Manual of Painting and Calligraphy - José Saramago
If you’ve read José Saramago’s later novels (such as the masterpieces Blindness and Seeing), reading his first is like looking at a slightly blurred photo of someone you know well. But H., the narrator of the Manual of Painting and Calligraphy (Mariner, $13.95), is a blur to himself. A portrait painter, he produces icons of CEOs for boardrooms. Emphatically not an artist, he nonetheless struggles with aspirations to create great works and to reveal the truth about his subjects—or, as he slowly learns, of his real subject: himself. Frustrated with images, he turns to words, and the novel is a series of “experiments in autobiography” that encompass H.’s travels through Italy, his love of the Renaissance masters, the end of a passionate relationship, and Portugal’s political troubles of the 1970s when the country was “plagued with disquiet and fear.”

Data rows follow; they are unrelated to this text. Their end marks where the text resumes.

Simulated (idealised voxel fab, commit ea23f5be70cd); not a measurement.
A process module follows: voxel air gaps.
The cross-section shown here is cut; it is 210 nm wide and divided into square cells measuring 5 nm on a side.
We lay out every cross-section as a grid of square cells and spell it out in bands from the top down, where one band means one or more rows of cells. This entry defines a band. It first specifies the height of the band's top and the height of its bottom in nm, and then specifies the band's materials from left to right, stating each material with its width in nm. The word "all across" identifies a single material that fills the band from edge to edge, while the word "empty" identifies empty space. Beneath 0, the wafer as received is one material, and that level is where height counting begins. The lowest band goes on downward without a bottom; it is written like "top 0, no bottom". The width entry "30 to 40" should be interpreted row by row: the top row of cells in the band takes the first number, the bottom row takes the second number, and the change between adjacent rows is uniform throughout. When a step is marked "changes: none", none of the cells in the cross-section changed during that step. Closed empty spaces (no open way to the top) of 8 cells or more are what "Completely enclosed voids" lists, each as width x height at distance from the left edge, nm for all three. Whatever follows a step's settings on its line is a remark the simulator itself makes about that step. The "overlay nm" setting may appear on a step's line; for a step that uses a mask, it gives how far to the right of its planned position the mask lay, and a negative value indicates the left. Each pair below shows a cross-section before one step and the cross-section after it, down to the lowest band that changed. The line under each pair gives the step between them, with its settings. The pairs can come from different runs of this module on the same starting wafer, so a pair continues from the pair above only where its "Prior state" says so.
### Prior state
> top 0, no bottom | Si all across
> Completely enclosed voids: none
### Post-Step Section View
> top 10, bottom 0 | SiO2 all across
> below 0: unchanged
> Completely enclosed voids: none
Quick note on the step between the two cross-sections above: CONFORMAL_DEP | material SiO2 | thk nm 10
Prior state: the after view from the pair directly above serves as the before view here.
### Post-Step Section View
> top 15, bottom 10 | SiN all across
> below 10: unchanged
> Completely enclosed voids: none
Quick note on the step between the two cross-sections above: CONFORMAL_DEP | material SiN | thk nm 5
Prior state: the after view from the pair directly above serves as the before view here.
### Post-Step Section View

The Newlyweds - Nell Freudenberger
Literary wunderkind Nell Freudenberger has given us her best novel yet. It’s an unusually moving study of an unusual marriage, told from the point of view of Amina, a young Bangladeshi woman who travels to snowy Rochester, New York, to marry George, a man she met online. His motives are hazy; for her it’s a business decision, a chance to rescue her destitute family. Nevertheless, The Newlyweds (Knopf, $25.95) stumble towards a quiet mutual tenderness— until the emergence of old secrets upends their fragile equilibrium and Amina returns to Bangladesh alone. Freudenberger, a seasoned, sensitive traveler, is especially attuned to the myriad small ways that different cultures mesh and repel one another. She makes us wonder how much of any relationship can be explained by “culture clashes”—or are our loved ones simply unknowable, regardless of their origins?